A couple of the reasons why I’ve been making so much use of Formula 1 data for visualisations lately are that: a) the data is *authentic*, representing someone’s legitimate data but presented in a way that is outside my control (so I have to wrangle with scraping, representation and modeling issues); b) if I get anything wrong whilst I’m playing, *it doesn’t matter*… (Whereas if I plotted some university ranking tables and oopsed to show that all the students at X were unhappy, its research record and teaching quality were lousy, and it was going to be charging 9k fees on courses with a 70% likelihood of closing most of them, when in fact it was doing really well, I might get into trouble…;-)

I’ve also been using the data as a foil for finding tools and applications that I can use to create data visualisations that other people might be interested in trying out too. There is a work-related rationale here too: in October, I hope to run a “MOOC”, (all you need to know…) on *visual analysis* as a live development/production exercise for a new short course that will hopefully be released next year, and part of that will involve the use of various third party tools and applications for the hands-on activities.

One of the issues I’ve recently faced is how to plot a chart that combines tabulated data imported from a CSV file with a line graph plotted from an equation. My ideal tool would be a graphical environment that lets me import data and plot it, and then overlay a plot generated from a formula or equation of my own. Being able to apply a function to the tabulated data (for example, remove a value *y = sin(x)* from the tabular data would be ideal, but not essential.

In this post, I’ll describe one tool – Gnuplot – that meets at least the first requirement, and show how it can be used to plot some time series data from a CSV file overlaid with a decreasing linear function. (Which is to say, how to plot F1 laptime data against the fuel weight time penalty, (the amount of time that the weight of the fuel in the car slows the car down by… For more on this, see F1 2011 Turkey Race – Fuel Corrected Laptimes.)

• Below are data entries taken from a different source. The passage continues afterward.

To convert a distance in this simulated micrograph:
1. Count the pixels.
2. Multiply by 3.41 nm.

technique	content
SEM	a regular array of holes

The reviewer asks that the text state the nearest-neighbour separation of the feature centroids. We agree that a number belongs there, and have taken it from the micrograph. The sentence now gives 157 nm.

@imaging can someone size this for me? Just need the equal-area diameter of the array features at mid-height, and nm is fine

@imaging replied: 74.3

I’ve been using Gnuplot off and on for a couple of decades(?!), though I’ve really fallen out of practice with it over the last ten years… (not doing research!;-)

The easiest way of using the tool is to launch it in the directory where your data files are stored. So for example, if the data file resides in the directory *\User\tony\f1\data*, I would launch my terminal, enter `cd \User\tony\f1\data` or the equivalent to move to that directory, and then start gnuplot there using the command `gnuplot`):

`gnuplot> set term x11
Terminal type set to 'x11'
gnuplot> set xrange [1:58]
gnuplot> set xlabel "Lap"
gnuplot> set ylabel "Fuel Weight Time Penalty"
gnuplot> set datafile separator ","`

For some reason, my version of Gnuplot (on a Mac), wouldn’t display any graphs till i set the output to use x11… The `set xrange [1:58]` command sets the range of the axis (there are 58 laps in a race, hence those settings.) The `xlabel` and `ylabel` settings are hopefully self-explanatory (they define axis labels). The `set datafile separator ","` command prepares Gnuplot to load in a file formatted as tabular data, one row per line, with commas separating the columns (I assume if you pass in something like *this, “this, that”, the other*, the *“this,that”* string is detected as a single column/cell value, and *not* as two columns with cell values *“this* and *that”*? I forget…)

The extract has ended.